Re: Long running squid proxy slows way down

"Amos Jeffries" <squid3@xxxxxxxxxxxxx> · Mon, 27 Apr 2009 13:19:07 +1200 (NZST)

> Hi,
>
> On Sun, 26 Apr 2009, Amos Jeffries wrote:
>
>> almost. The final one is:
>>  -> aggressive until swap_usage < cache_swap_low
>>  which could be only whats currently indexed (cache_swap_log), or could
>> be less since aggressive might re-test objects for staleness and discard
>> to reach its goal.
>
> I had presumed that squid had a heap or other $STRUCTURE which kept the
> cache objects in order of expiry so they could be purged immediately they
> expired.  Thinking about it though, perhaps that would kill off all
> possibility for TCP_IMS_HITs?
>

Squid has several methods (replacement policies) of heaps and lists for
removal of objects.

(I'm groping in the dark here from quick looks at the code, so this is not
authoritative info anymore).

The first layer seems to be a list of 'discarded' files (FileNums) which
have been declared useless or replaced by newer data but not yet removed
from the physical disk storage. AFAICT thats the difference-list between
actually stored data and the cache_swap_log index.

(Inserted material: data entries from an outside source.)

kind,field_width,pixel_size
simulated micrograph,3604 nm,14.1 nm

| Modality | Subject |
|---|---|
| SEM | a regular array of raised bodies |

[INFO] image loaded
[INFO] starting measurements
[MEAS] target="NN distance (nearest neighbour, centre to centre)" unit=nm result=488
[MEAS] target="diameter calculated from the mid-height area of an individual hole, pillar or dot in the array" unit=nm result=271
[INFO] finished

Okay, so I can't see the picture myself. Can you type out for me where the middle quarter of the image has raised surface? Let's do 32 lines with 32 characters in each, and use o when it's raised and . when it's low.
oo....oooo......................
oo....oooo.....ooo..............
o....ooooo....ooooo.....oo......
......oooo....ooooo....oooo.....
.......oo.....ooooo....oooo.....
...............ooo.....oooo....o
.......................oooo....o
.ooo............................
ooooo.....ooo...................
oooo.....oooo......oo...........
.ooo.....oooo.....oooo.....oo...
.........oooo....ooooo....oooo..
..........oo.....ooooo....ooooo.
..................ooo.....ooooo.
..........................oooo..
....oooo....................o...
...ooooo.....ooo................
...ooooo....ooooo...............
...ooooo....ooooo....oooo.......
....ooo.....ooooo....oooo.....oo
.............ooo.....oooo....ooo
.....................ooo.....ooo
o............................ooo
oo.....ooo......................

Second is the replacement policy for finding the second round of objects
to remove under aggressive if the first round was not enough. I don't know
why at this stage (and can't think of a reason why it should), but from
all appearances it calls refresh_patterns again.

On Squid-2 there is also the header-updating mechanism that every 3xx
reply copies the store object from disk to either memory or another disk
file. In the process updating the stored info (attempting to fix bug #7).
This has performance impacts and race conditions all of its own which need
solving before it can be used in Squid-3.

> Sorry to be constantly peppering you with these questions, I just find it
> all very interesting :-)

No problem.

>
>>>  Would it be better to calculate an absolute figure (say
>>> 200MB) and work out what percentage of your cache that is?  It seems
>>> like
>>> the 95% high watermark is probably quite low for large caches too?
>>
>> I agree. Something like that. AFAICT the high being less than 100% is to
>> allow X amount of new data to arive and be stored between collection
>> cycles. 6 GB might be reasonable on a choked-full 100 MB pipe with 5
>> minute cycles. Or it might not.
>
> As I mentioned we have a 20GB gap by default and are on a 40MB pipe which
> is often quite choked.  I can't say we've noticed the collection cycles
> but
> maybe we're not measuring it right.
>
> I'll probably change the thresholds to 98%,99%.

My back-of-envelope calculations for a 40MB pipe indicate that (assuming
_everything_ must be cached >0 seconds) a 6GB gap would be sufficient.
That does not account for IMS_HITS and non-cachable MISS though, which
reduce the gap needs further.

>
>>>  Would it make more sense for squid
>>> to offer absolute watermarks (in MB offset from the total size)?
>>
>> Yes this is one of the ancient aspects remaining in Squid and different
>> measures may be much better. I'm having a meeting with Alex Rousskov in
>> approx 5 hours on IRC (#squiddev on irc.freenode.net) to discuss the
>> general store improvements for 3.2. This is very likely to be one of the
>> topics.
>
> Please do let us know how you get on :-)

We missed meeting up unfortunately. Will be trying again another time.

Amos